Picking out what game to play was both overwhelming and exciting at the same time. These cabinets were well-designed to really catch your attention. I remember the comic style art of the X-Men arcade game, where iconic characters such as Colossus (my pick!), Wolverine and Cyclops would be posed in a dramatic mural as they do battle with the likes of Magneto and his goons.
There were also cabinets that had different control inputs or mediums like an uzi in Operation: Wolf or even driving a convertible for Outrun which would sway simultaneously with the direction of your steering wheel. The arcade experience was something that I always looked forward to and always wanted to go back to, even though I had consoles back at home. You have to understand: back then, the hardware of a Famicom couldn’t compare to the graphics of an Arcade game. If you really wanted to play a game of say, Street Fighter II, the only way was to go to your nearest arcade, pony up some tokens, and hope to God the next player who’s going to sit beside you won’t kick your ass and boot you out of the game. There were certainly ports of Arcade games to the Famicom, but the graphics and the animations weren’t just there like in the Arcades. It only started to really catch up with the Super Famicom and the consoles after that, which unfortunately, also started the decline Arcade games.

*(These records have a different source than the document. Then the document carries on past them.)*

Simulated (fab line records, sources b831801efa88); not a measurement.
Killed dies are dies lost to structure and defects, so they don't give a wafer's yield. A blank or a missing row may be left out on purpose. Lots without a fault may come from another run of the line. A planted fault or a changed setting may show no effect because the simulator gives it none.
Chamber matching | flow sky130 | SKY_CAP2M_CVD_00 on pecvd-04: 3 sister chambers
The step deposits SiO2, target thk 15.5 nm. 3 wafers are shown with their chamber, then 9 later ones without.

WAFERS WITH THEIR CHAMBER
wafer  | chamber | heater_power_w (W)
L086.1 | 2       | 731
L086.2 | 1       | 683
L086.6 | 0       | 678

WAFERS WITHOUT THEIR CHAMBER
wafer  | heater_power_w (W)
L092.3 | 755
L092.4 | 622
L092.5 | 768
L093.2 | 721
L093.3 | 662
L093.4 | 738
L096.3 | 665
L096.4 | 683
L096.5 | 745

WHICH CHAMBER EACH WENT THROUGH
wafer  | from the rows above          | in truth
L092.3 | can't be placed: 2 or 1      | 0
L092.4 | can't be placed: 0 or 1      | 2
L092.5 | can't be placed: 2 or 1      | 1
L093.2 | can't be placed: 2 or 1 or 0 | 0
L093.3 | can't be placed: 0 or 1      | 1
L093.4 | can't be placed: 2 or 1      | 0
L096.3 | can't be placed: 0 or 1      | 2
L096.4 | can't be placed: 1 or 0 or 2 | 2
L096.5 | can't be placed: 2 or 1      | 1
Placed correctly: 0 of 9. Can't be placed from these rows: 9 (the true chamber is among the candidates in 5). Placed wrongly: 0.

Arcades today have lost that magic they had during the golden age of the 80’s and 90’s. But thankfully, thanks to the Internet, emulators such as MAME can help bring that magic back. It’s no surprise that gamers of my age, would purposely recreate a gaming cabinet and prop them up in their Man cave or living rooms. With today’s technology, it is very doable and reachable in terms of cost. My dream is to one day have my very own arcade cabinet -- set it up in a game room, play a few rounds of The Simpsons Arcade Game, and have my kids play it with me, experiencing the magic of the arcade and hopefully passing the magic of a dying medium on to the future gamers of the next generation.